Nicholas Kilby - CV

Nicholas Kilby MCP

Platform & Infrastructure Engineering Leader

Shropshire

About Me

Modern, forward-thinking Platform & Infrastructure Engineer with over a decade of experience building and leading high-scale, high-availability systems across multi-site datacentres and hybrid cloud environments. I specialise in automation-first engineering, distributed platforms, and operational leadership — bringing a hands-on mindset paired with strategic oversight.
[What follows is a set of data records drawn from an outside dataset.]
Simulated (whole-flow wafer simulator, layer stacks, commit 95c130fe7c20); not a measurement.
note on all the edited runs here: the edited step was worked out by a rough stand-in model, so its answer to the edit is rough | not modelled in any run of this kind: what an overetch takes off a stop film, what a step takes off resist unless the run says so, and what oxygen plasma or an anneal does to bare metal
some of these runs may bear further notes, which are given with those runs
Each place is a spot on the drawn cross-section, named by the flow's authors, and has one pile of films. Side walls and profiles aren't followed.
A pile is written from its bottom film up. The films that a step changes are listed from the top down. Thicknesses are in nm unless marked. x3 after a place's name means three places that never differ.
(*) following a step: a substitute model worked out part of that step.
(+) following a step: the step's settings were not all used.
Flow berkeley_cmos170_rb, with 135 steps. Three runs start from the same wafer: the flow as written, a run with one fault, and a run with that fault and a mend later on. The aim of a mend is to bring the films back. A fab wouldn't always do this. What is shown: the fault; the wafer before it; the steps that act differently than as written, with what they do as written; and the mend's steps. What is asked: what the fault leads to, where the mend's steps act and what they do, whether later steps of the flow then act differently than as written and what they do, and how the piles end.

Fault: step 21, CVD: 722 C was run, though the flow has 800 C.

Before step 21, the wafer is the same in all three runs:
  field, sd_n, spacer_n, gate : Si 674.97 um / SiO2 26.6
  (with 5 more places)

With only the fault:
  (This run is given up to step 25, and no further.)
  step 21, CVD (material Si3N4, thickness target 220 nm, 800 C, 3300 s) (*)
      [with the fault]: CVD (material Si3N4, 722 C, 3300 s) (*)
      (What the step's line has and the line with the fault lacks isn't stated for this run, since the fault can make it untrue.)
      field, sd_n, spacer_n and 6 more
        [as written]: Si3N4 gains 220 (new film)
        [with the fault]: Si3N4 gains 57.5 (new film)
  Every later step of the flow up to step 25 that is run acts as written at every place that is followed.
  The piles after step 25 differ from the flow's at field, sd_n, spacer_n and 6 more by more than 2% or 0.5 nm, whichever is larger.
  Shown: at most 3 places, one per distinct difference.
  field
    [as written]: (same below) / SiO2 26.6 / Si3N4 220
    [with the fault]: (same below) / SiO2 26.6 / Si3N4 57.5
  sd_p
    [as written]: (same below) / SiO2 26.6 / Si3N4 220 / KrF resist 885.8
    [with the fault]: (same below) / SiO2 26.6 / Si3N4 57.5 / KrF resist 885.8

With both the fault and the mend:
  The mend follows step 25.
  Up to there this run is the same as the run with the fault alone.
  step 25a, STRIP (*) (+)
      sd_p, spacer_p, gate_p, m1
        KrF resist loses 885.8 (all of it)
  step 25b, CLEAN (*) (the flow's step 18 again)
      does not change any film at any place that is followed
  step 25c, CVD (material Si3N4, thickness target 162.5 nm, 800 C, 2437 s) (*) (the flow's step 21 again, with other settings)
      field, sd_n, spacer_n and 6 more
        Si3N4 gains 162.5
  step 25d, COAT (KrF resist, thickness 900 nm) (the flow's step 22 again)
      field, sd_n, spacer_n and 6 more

I’ve led infrastructure for a large self-hosted SaaS platform powering universities, police forces, and public bodies across Europe. My work combines deep technical capability (VMware, Kubernetes, Ansible, ZFS, distributed storage) with team leadership, vendor strategy, datacentre optimisation, and reliability practices.

I’m now seeking Platform Engineering Manager, Infrastructure Manager, SRE Manager, or General IT Manager roles where I can lead teams, own platform direction, and drive engineering excellence in a fast-moving environment.

What I’m Good At

Platform leadership Team mentoring Vendor strategy Distributed systems Datacentre operations Infrastructure as Code Automation Observability Hybrid cloud Performance optimisation ISO 27001

Career Highlights

Built and led large-scale platform infrastructure

Expanded and managed a 3k+ VM / 50-node vSphere estate across multiple datacentres and AWS, supporting public-sector and enterprise workloads.

Engineered distributed, self-healing systems

Delivered production Kubernetes, CockroachDB, Minio, ClickHouse and other clustered components powering mission-critical services.

Agentic development projects

  • Bespoke ZFS backup automation using snapshot intelligence and replication logic.
  • Adaptive storage orchestration tools built using Python and custom Ansible modules.
  • Automated datacentre decisioning workflows (load-aware and temperature-aware operations).

Cut datacentre cooling energy usage by up to 75%

Designed and built an innovative free-air cooling system to significantly reduce energy consumption during cooler periods — saving thousands annually and reducing environmental impact.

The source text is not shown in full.